Revision as of 17:32, 6 April 2020


The most frequently employed measure of the asymmetry of a distribution, defined by the relationship

$$ \gamma _ {1} = \frac{\mu _ 3}{\mu _ {2} ^ {3/2} } , $$

where $ \mu _ {2} $ and $ \mu _ {3} $ are the second and third central moments of the distribution, respectively. For distributions that are symmetric with respect to the mathematical expectation, $ \gamma _ {1} = 0 $; depending on the sign of $ \gamma _ {1} $ one speaks of positive asymmetry ( $ \gamma _ {1} > 0 $) and negative asymmetry ( $ \gamma _ {1} < 0 $). In the case of the binomial distribution corresponding to $ n $[[ Bernoulli trials|Bernoulli trials]] with probability of success $ p $,

$$ \tag{* } \gamma _ {1} = \frac{1 - 2 p }{\sqrt {np ( 1 - p ) }} , $$

one has: If $ p = 1/2 ( \gamma _ {1} = 0 ) $, the distribution is symmetric; if $ p < 1/2 $ or $ p > 1/2 $, one obtains typical distribution diagrams with a positive (Fig.a) and negative (Fig.b) asymmetry.

Figure: a013590a

$ P(k, 10, 1/5 ) $. Diagram of the binomial distribution $ P(k, n, p) $ corresponding to $ n = 10 $ Bernoulli trials, with positive asymmetry ( $ p = 1/5 $).

Figure: a013590b

$ P(k, 10, 4/5 ) $. Diagram of the binomial distribution $ P(k, n, p) $ corresponding to $ n = 10 $ Bernoulli trials, with negative asymmetry ( $ p = 4/5 $).

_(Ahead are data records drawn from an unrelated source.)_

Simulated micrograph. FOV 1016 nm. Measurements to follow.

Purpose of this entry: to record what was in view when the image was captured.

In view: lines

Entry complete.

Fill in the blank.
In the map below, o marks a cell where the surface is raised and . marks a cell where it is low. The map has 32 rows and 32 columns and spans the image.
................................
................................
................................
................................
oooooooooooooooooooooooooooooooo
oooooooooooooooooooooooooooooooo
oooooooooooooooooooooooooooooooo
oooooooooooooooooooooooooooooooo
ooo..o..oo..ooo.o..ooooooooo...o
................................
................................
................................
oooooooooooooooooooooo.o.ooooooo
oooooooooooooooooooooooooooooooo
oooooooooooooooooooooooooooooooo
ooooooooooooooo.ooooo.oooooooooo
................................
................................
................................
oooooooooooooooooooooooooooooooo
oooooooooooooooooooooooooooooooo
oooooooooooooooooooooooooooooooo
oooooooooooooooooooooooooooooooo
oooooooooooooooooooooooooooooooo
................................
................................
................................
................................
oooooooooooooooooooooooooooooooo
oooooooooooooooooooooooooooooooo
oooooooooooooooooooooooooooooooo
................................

The asymmetry coefficient (*) tends to zero as $ n \rightarrow \infty $, in accordance with the fact that a normalized binomial distribution converges to the standard normal distribution.

The asymmetry coefficient and the excess coefficient are the most extensively used characteristics of the accuracy with which the distribution function $ F _ {n} (x) $ of the normalized sum

$$ \frac{( X _ {1} + \dots + X _ {n} ) - n \mu _ {1} }{\sqrt {n \mu _ {2} }} , $$

where $ X _ {1} \dots X _ {n} $ are identically distributed and mutually independent with asymmetry coefficient $ \delta _ {1} $, may be approximated by the normal distribution function

$$ \Phi (x) = \frac{1}{\sqrt {2 \pi }} \int\limits _ {- \infty } ^ { x } e ^ {-z ^ {2} /2 } dz . $$

Under fairly general conditions the Edgeworth series yields

$$ F _ {n} (x) = \Phi (x) - \frac{1}{\sqrt n} \frac{\gamma _ 1}{6} \Phi ^ {(3)} (x) + O \left ( \frac{1}{n} \right ) , $$

where $ \Phi ^ {(3)} (x) $ is the derivative of order three.

References

[1] H. Cramér, "Mathematical methods of statistics" , Princeton Univ. Press (1946)
[2] S.S. Wilks, "Mathematical statistics" , Wiley (1962)

Comments

The asymmetry coefficient is usually called the coefficient of skewness. One correspondingly speaks of the skewness of a distribution and of positive, respectively negative, skewness.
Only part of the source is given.